Step 1: Review the 2-Stage DDM using input data drawn from the Value Line Investment Survey report.
Step 2: Obtain the Value Line Investment Survey reports for three stocks (at least one long position and at least one short position) to be used in an investment project.
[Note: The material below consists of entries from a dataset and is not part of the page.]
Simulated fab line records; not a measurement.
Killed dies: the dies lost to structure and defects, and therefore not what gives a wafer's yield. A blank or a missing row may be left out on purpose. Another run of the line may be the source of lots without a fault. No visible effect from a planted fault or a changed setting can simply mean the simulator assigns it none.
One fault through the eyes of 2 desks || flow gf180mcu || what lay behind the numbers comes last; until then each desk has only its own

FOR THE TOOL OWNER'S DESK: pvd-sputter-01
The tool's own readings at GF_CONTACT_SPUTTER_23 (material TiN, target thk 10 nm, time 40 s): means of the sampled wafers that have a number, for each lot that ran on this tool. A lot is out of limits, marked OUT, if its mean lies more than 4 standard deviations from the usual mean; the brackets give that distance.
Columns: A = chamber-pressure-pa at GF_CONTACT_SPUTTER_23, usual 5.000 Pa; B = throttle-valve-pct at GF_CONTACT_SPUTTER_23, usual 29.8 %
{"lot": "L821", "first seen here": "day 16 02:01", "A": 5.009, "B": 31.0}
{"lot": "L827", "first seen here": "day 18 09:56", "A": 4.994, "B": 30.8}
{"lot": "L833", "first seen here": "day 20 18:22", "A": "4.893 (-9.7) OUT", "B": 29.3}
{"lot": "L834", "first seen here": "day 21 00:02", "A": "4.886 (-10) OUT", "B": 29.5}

Step 3: Collect the necessary input data for each stock analysis from the Value Line Investment Survey report and other sources: Beta Recent Price (P0) Dividends per share: D1, D2, D3, D4, where D1 = Dividend at the end of 1st year; D2 = Dividend at the end of 2nd year; D3 = Dividend at the end of 3rd year; D4 = Dividend at the end of 4th year. Return On Equity (ROE) Dividend Payout Ratio (DPR) Risk-free Rate (rf) Expected Equity Market Premium (Mkt-Prem) k = the investor's required rate of return
Step 4: Calculate output variables (the JNJ example shown in Exhibit 1A and 1B assumes the evaluation point is at year 2016 for a demonstration purpose. Therefore, D1 = D, 2017; D2 = D, 2018; D3 = D, 2019; D4 = D, 2020): g = constant dividend growth rate
= ROE * b, where b is the earnings retention ratio; P4 = P, 2020 = D5/(k-g) or P4 = P/E * EPS4 =P/E * EPS, 2020 V0 = V, 2016 = D1/(1+k) + D2/(1+k)^2 + D3/(1+k)^3 + (D4+P4)/(1+k)^4 where, for example, read D2/(1+k)^2 as D2 divided by (1+k) squared, etc.
The original version of the two-stage DDM using the data derived from the Value Line Investment Survey (Bodie, Marcus and Kane, 2012) fails to show how to handle most high-growth stocks if (k-g) is not positive, in which case the constant dividend growth model cannot be used.